Published on June 11th, 2018 | by Miriam Porter
Outdoor Spring to Summer Adventures in Ontario.
The natural beauty of Ontario can be seen in all four seasons, but spring is an exceptional time of year to get outside for an outdoor experience. Whether you want to explore by water or land, under a warm shining sun or by the light of the twinkling stars, there is an adventure waiting for you in this diverse province. Here are five ways to explore nature in Ontario.
Climb up a Mountain.
We know Blue Mountain is famous for winter wonderland skiing, but don’t overlook this Ontario destination for rigorous mountain climbing. There are many self-guided hikes to choose from that range in difficulty. Admire the natural beauty of the glorious Niagara Escarpment as you hike up and down the mountains. Join up with a complimentary hiking group on select days at 10:30 a.m. during summer months and meet new people on your journey. There are also rock-climbing opportunities for a serious adrenaline rush. Or ride a gondola down the mountain and hike back up at your leisure. Blue Mountain is a 90-minute road trip from Toronto located close to Collingwood.
Paddle Across a Lake.
Paddling and Ontario go hand in hand, perhaps because Ontario is home to thousands of sparkling bodies of water just waiting to be explored. In fact, the name Ontario comes from the Iroquois word meaning ‘beautiful water’ or ‘beautiful lake’. There are numerous road trips up north where you can discover the peaceful waters surrounding Ontario. But if you don’t have time for a long drive you can still paddle along Lake Ontario right in the city. Starting May 19, Harbourfront Canoe & Kayak Centre in Toronto will be open for business and you can rent kayaks, canoes, and even try stand up paddle boarding to get out on the water and explore the 13 Toronto Islands via boat.
Stargaze in a Provincial Park.
Point Pelee National Park in Leamington is the perfect stargazing destination as it’s a dedicated Dark Sky Preserve. This means it’s an area where no artificial lighting is visible and measures have been taken to reduce light pollution, and astronomy is actively promoted here. In fact, if you take a road trip to Point Pelee National Park on one of their special Dark Sky Nights when the moon isn’t visible and the stars appear brighter, the park will be open until midnight. Upcoming Dark Sky Nights are May 19, June 16, and July 14. Don’t forget to pack your binoculars or a telescope and a blanket so you can sit under the glowing stars. Point Pelee is located at the southernmost point of Canadian mainland and 65 km from Windsor.
Go Bird Watching.
With warmer weather in Ontario, happy birds are flying around looking for food and building nests. In fact, every spring over 300 bird species migrate though Ontario’s southwest region. Sarnia is a bird lover’s paradise and a perfect weekend road trip. Bring your binoculars to Canatara Park and search for warblers, sandpipers, falcons, and ducks throughout the 200-acre park and nature trails. Sarnia is the largest city on Lake Huron and located in Southwestern Ontario, less than an hour drive from Toronto. Canatara Park is on Lake Chipican Drive and if it’s warm enough you can go swimming at the beach after a day of bird watching.

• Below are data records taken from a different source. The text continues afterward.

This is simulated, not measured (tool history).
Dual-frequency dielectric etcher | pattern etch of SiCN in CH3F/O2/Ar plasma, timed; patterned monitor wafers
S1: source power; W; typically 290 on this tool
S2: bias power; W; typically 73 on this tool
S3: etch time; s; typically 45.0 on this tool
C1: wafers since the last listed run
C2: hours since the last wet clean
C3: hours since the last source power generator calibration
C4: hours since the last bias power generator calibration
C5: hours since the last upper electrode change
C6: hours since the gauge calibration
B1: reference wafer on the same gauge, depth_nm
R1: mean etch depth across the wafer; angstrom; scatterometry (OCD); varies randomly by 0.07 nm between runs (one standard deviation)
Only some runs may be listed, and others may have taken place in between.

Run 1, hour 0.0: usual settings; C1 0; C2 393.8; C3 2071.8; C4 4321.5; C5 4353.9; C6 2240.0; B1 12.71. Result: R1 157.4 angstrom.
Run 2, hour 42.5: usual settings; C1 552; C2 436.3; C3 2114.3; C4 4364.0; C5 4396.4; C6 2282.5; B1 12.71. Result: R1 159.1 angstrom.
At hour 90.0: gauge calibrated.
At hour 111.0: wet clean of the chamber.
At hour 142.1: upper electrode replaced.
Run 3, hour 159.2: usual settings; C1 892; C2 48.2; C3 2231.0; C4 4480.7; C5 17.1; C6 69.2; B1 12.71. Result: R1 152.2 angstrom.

Bike Through a Small Town.
Prince Edward County on the peaceful north shore of Lake Ontario is perfect for a bike ride on a warm spring day. This famous island destination is known for stunning sandbanks and nature infused activities. If you have a bike with a basket you can stop as often as you want to shop in the unique stores along the route. You can easily bike between villages and rest and refuel at cute cafes for a bite to eat. Visitors from around the world head to the county to bike along the gently rolling hills, through the countryside, and past wineries. You can also pack a picnic lunch and eat under one of the many shady trees along the way or bike to Sandbanks Provincial Park to test the waters. Cycling maps and routes of the country are available on their website.